Erlich is not happy with the way the local shopping centre has, at least partly, given way to the ‘massive shopping complexes (accessible only by car)’ – and neither am I. This is not only because of the absence in supermarkets, by and large, of anyone to talk to about food, even anyone who knows what the place has; it is also because in many respects the customer’s choice is limited. Superficially, of course, there’s a wide choice, but she is right: how often it is that, with meat for example, you cannot get the particular size or quantity you want. Indeed. When I want exactly 780 grams of blade or a single porterhouse cut extra thick I stick to Don Jago at Victoria Market or Andrews in Kew – both know me for a start (they happen to be two Erlich mentions favourably). Incidentally, she has specific objections to supermarket meat itself: that the ‘close plastic film wrapping makes meat a bit sweaty’, and that there is an ‘increasing presence of grain-fed beef, which is high-fat and low-flavour to my palate’. Of course, supermarkets could be improved with a more personal approach in providing fresh food – and they even do so in some instances. But many are a long way from anything like the friendliness of the local shop or the market stall, that conviviality that is the reverse of treating as the ‘enemy’ any customer who asks a question.

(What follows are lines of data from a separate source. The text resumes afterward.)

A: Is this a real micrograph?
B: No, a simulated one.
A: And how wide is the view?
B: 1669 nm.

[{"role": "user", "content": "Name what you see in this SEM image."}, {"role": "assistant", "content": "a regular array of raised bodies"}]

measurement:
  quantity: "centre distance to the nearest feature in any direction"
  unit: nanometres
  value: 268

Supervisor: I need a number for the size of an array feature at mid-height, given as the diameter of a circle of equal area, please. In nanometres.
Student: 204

Erlich rightly observes that ‘small greengrocers turn over their stock and are able to keep watch on it’. On the other hand, I hesitate to accept her remark about a recommended Box Hill fishmonger that ‘You can’t miss the place – it’s where the crowd is thickest’. It may be a very good shop indeed, but the vegetable stall at Victoria Market with the biggest crowd has the cheapest, not the best, carrots or what all. On a quite different point, she suggests that it is ‘not a good idea to go to a fish shop with a fixed idea of what you want … how do you know what you want to cook until you see what looks best?’ This is certainly a golden rule for fish, but she extends it to all food shopping, and that worries me a little. It may be true, within limits, of fruit and vegetables too, but with meat for example it implies an extraordinary ability to think, impromptu, of the other ingredients of an appropriate recipe. But perhaps I am quibbling – the need to be flexible in shopping is certainly important.

Enough of general points. What does she say about Melbourne specifically? The book begins, ‘Melbourne is Food City. Australia as a whole feeds itself extremely well but Melbourne seems to do better than anywhere else.’ Well, that may offend local pride in other cities but – which one has produced a book like this? Erlich has visited (in most cases twice) all of these 150 establishments, a monumental achievement, especially since she visited many more that did not make the grade. I have no basis for commenti­ng on many suburbs; by and large, I mainly know Carlton, Kew, and Victoria Market, but I find it hard to fault her in these - Canals in Carlton for fish, Andrews or Kopecky for meat in Kew, Natural Tucker Bakery, the impeccable Tennent’s (Collingwood) for poultry, Jago for lamb and beef at Vic Market. These are all places that, to my knowledge, meet Erlich’s demanding criteria for service and quality. But I do question her on one point: she dismisses fish at Vic Market as a ‘shortcoming’, but fails to mention the striking exception, MacQuire’s, where freshness and quality are a religion.

After the shops and the nine major markets there is a chapter on ‘Specialities’ – coffee etc., Asian food supplies, ‘health foods’, herbs and spices, pasta, and cheese. (We have already found two excellent places, formerly unknown to us, from this guide.) And then there’s a final chapter on ‘Growing It Yourself ‘, in the context of Melbourne’s having a climate that ‘supports real diversity’ (more than I had realised). The book has also very useful indexes, one of names and suburbs, the other of foods. Macmillan has patently been too slow in getting the book out, but I have been able to detect only a very minor detail in which it is out of date. Good Enough to Eat is presentable, well designed, and with pleasant drawings by Roy Churcher.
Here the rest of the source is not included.